Court Rules Coastal Commission Has the Power to Unilaterally Designate Environmentally Sensitive Habitat Areas Prior to Certification of LCP and the Power to Regulate Inland Visual Impacts Within Costal Zone Even Up to Four and a Half Miles
On February 6, 2008, the Second District Court of Appeal in Douda v. California Coastal Commission 2008 SOS 936 ruled that an “issuing agency,” whether it be the California Coastal Commission or a local government, can unilaterally designate “environmentally sensitive habitat areas” (“ESHA”) prior to the certification of a local coastal program (“LCP”).
While the Court found that an issuing agency cannot deviate from a certified LCP and designate additional ESHA, it held that if an LCP has not been certified, then “allowing the issuing agency to protect natural resources for the benefit of the public by designating new areas when they meet the definition of environmentally sensitive…more closely comports with the declared and salutary purposes of the Coastal Act.”
The Commission, sitting as the coastal development permit (“CDP”) issuing authority because the County of Los Angeles did not have a certified LCP for this area, denied Petitioners’ application for a CDP for a 5,804 square foot, 35 foot high two-story single family residence, and accessory structures on property located in the Santa Monica Mountains, approximately four and a half miles from the shoreline, but still within the Coastal Zone. The Commission denied the CDP on several grounds: that “the proposed development would be highly visible to the public traversing Mulholland highway and planned public trails”; that the coastal sage scrub and chaparral on the Doudas’ property met the definition of ESHA under the Coastal Act; and that the proposed development would “prejudice” LA County’s ability to prepare an LCP for the Santa Monica Mountains and that “CEQA required less invasive proposals.”
On appeal from the trial court’s refusal to overturn the Commission’s denial of the CDP, Petitioners asserted that the Commission’s authority to designate ESHA was curtailed by Section 30502 of Public Resources Code (California Coastal Act of 1976) which gave the Commission only until September 1, 1977, to designate sensitive coastal resource areas. The Court, relying on the finding in LT-WR, L.L.C. V. California Coastal Com. (2007) 152 Cal.App.4th 770, 790 held that “sensitive coastal resource area” is not synonymous with “environmentally sensitive area” and concluded that the limitation of Section 30502 applied only to designating “sensitive coastal resource areas” and not to the designation of ESAH thereby upholding the Commission’s authority to designate ESHA when sitting as the CDP issuing authority.

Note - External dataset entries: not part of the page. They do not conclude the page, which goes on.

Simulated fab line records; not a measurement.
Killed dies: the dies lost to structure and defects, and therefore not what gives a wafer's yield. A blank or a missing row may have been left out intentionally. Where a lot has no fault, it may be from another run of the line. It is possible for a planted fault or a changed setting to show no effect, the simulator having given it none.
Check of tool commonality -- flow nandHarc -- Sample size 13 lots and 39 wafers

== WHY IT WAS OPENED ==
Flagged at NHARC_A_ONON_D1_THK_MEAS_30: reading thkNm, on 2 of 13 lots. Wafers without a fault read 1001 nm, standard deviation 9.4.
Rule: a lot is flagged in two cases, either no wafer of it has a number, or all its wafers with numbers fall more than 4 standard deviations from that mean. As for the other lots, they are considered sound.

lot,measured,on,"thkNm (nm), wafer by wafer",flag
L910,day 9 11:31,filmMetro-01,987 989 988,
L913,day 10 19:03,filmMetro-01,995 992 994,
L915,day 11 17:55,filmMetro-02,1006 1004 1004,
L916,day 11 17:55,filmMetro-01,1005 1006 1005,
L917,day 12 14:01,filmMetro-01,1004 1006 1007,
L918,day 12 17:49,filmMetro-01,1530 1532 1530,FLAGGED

The Doudas contended that Section 30500, which provides that LCP’s are determined by local government, and Section 30512, which limits Commission review of land use plans to conformity with the policies of the Coastal Act, establish that local governments have “exclusive say” over the content of land use plans and LCP’s. The Court, however, disagreed, finding that the more reasonable interpretation of those provisions is that although the Commission cannot force a local government to choose one conforming use over another, where, as here, a development “contravenes the policies of the Coastal Act,” the Commission has the authority and is obligated to reject such development.
The Court also broadly interpreted Section 30251, which provides the Commission the power “to protect views to and along the ocean and scenic coastal areas,” to apply to a broader definition of ‘coastal zone,’” rather than the more limited “coastal areas” urged by the Doudas. The Court applied this broader definition to support its interpretation “that the Commission’s power to regulate scenic and visual resources extends inland as far as the boundary of the coastal zone” and would allow the Commission to deny the Doudas’ CDP based on visual resource impacts even four and a half miles inland.